Conservation of Work and Energy

[CivilSigma]

Homework Statement

Hello, I am having trouble understanding the logic behind the solution to the posted problem. How did they deduce the equation for "Just after impact" ? I don't see how
$$v_y = \sqrt{2g(0.6)}$$

What assumptions did they make or how did they get this simplified equation?

I understand how they got the formula for "Just before impact"

In the y direction:
$$mg(1.6)+0.5m(0)^2 = mg(0)+0.5mv_f^2$$
$$v = \sqrt{2g(1.6)}$$

But I don't see how they applied this formula for "just after impact"

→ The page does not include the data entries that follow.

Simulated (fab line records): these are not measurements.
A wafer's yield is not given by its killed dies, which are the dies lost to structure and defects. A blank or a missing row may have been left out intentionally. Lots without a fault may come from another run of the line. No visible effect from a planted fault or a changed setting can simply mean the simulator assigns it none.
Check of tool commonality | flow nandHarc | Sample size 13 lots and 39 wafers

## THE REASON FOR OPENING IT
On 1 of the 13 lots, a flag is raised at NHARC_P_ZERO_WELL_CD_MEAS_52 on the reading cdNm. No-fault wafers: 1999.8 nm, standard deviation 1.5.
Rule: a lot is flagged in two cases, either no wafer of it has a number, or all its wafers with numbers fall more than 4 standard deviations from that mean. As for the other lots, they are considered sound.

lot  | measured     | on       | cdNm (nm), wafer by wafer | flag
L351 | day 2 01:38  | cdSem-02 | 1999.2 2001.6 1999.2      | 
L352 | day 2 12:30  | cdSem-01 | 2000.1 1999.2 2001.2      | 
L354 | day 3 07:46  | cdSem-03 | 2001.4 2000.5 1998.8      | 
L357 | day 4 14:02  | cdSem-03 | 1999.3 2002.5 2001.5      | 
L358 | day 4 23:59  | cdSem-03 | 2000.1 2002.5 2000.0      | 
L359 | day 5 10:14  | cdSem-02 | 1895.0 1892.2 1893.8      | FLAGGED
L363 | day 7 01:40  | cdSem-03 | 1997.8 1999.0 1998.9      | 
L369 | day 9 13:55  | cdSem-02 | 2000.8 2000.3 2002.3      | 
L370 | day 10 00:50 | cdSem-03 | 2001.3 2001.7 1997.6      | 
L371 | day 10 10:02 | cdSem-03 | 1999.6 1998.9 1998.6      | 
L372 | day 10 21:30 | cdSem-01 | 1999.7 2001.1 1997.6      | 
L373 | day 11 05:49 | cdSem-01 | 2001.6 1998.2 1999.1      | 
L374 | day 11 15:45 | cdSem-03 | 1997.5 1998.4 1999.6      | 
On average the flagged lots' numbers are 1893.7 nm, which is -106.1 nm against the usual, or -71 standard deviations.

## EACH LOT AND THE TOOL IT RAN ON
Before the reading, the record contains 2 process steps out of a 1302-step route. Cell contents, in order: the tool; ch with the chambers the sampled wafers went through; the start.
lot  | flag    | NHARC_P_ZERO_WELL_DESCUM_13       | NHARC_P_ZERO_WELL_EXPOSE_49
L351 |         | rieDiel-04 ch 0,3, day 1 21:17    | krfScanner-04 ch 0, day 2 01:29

Any guidance is really appreciated.

Thank you for your time.

 

[honlin]

They are applying the formula for motion under constant acceleration because there is a resultant force acting on the plate. It is actually v²=u²+2as

 

[CivilSigma]

So what happened to u² ? Why is it assumed to be 0 here?

 

[Student100]

Homework Statement

Hello, I am having trouble understanding the logic behind the solution to the posted problem. How did they deduce the equation for "Just after impact" ? I don't see how
$$v_y = \sqrt{2g(0.6)}$$I understand how they got the formula for "Just before impact"

In the y direction:
$$mg(1.6)+0.5m(0)^2 = mg(0)+0.5mv_f^2$$
$$v = \sqrt{2g(1.6)}$$

Apply the same logic for the energy of the system after collision.

 

[honlin]

u is not assumed to be 0. Look back at the previous diagram and u will know why =)

 

[ehild]

I understand how they got the formula for "Just before impact"

In the y direction:
$$mg(1.6)+0.5m(0)^2 = mg(0)+0.5mv_f^2$$
$$v = \sqrt{2g(1.6)}$$

But I don't see how they applied this formula for "just after impact"

Use the same equation for conservation of energy mgh+0.5mv_y²=constant, but with initial height 0 and velocity unknown and final velocity zero at height 0.6 m.